GRE aims to bring knowledge of Roman garden archaeology out of local archaeological journals and print books into a free open access resource in a consistent format that provides scholars, students, and professionals global access to evidence of all types for ancient garden culture.

The entries range from sites that have been excavated using contemporary techniques to early sites where gardens are suspected but not yet proven. The range of evidence assembled includes up-to-date descriptions, plans, stratigraphic sections, bibliography, and photographs of gardens known archaeologically.

For the beta launch of this project, GRE is publishing a selection of the entries assembled by Wilhelmina Jashemski, Kathryn Gleason, Kim J. Hartswick, Amina-Aïcha Malek, and a team of area editors working between 1988-2010. While the work of publishing these assembled gardens will continue over the course of 2021-2022, the new website has also been engineered in such a way as to allow the GRE team and its contributors to update older entries with new information and bibliography and to add new gardens as they are discovered. In some cases, older entries by distinguished scholars who are now deceased will be updated and the original entry will be archived. We intend for both editions of the garden entry to be visible to interested readers.

In the next phase of development, GRE is planning to add a glossary and thematic entries on topics such as garden representations, inscriptions, archaeobotanical findings, and water features. In assembling all the known garden evidence into a single online corpus, GRE seeks to expand the scope of research on Roman gardens, as well as to stimulate further field research.

The data structure and website was designed by the Library of the Institute for the Study of the Ancient World, in consultation with Sebastian Heath, who suggested the basic strategy. Christian Casey, the CLIR postdoctoral fellow in the ISAW Library, elaborated and realized this strategic approach with significant contributions and a GIS map of the garden sites by Keith Jenkins of the Cornell University Library. Substantial support over the years was also provided by: Cornell University, Archéologie & Philologie d’Orient et d’Occident, Centre national de la recherche scientifique, the Cambridge University Press, and Dumbarton Oaks.

GRE invites all scholars and the general public to explore the new beta site and provide us with constructive feedback as to how we may improve the site over the next year. New editorial teams are currently reaching out to archaeologists and scholars to solicit new information and newly discovered or described gardens. Interested in contributing?

Data structure

The basic unit of the GRE is the “garden.” This is to say that we have defined a template for the “garden” as an object, which is to data structures what genre is to literature. As such, the “garden” is an abstraction made up of a collection of stereotyped types and forms of data, or, one might say that it is a specific aggregation of metadata fields, like a bibliographic record. These fields are in turn themselves abstractions of the messy underlying reality of the excavated and attested gardens of the Roman Empire. So, for example, each garden has a unique ID, a title, a location, a description, maps, plans, bibliography, a date, an author, etc. This is, in essence, no different than how any corpus or collection is assembled (think of the metadata fields associated with catalogs of vases, coins, inscriptions, or manuscripts). Occasionally, we needed to modify or elaborate our basic template, as was the case in the gardens of Pompeii, where the geography is more fully articulated than in many other regions of the Roman world, e,g., with regiones and houses.

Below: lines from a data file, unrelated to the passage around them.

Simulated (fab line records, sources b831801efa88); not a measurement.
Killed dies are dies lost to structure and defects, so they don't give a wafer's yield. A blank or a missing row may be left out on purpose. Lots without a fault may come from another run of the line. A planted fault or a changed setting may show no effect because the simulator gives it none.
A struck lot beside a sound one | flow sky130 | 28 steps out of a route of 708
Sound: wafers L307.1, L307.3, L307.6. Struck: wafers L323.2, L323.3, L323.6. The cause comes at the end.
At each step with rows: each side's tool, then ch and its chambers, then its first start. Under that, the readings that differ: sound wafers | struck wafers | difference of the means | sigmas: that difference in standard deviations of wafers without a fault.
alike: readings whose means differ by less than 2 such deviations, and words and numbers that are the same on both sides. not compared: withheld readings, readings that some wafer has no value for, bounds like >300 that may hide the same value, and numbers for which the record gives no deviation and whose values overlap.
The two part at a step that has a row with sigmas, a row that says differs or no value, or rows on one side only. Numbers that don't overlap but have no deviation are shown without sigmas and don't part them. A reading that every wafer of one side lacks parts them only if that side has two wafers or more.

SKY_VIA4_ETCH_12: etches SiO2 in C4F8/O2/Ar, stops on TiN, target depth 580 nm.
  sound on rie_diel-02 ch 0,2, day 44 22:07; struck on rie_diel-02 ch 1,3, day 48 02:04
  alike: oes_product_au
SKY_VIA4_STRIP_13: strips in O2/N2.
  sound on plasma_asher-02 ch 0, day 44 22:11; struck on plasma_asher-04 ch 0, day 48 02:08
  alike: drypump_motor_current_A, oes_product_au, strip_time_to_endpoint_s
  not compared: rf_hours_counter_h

The best way to think of the GRE, in other words, is as a corpus of “gardens,” such that each identified garden of the Roman Empire has a unique record or file associated with it. Thus, if a house in Pompeii or a tetrarchic palace in Thessaloniki has two or three gardens, there will be two or three records for that house or palace, one for each garden, as opposed to one record for the house or palace that discusses all of the gardens together. The advantage of this approach is that one gains precision over gardens as an object of study. So, for example, each record has a stable, unique URL, which means that one can cite a specific garden and link to it with confidence. The price of this precision, however, is the loss of a synoptic or synthetic approach to how such gardens may have been experienced in relationship to each other (e.g., in a villa, a town, a region, a province, etc.). Like all corpora, synthesis is largely left to the reader and scholar.

Open linked data

GRE adopts open linked data approaches whenever it can. All of the data associated with the GRE site is free and openly available to the public in our github repository.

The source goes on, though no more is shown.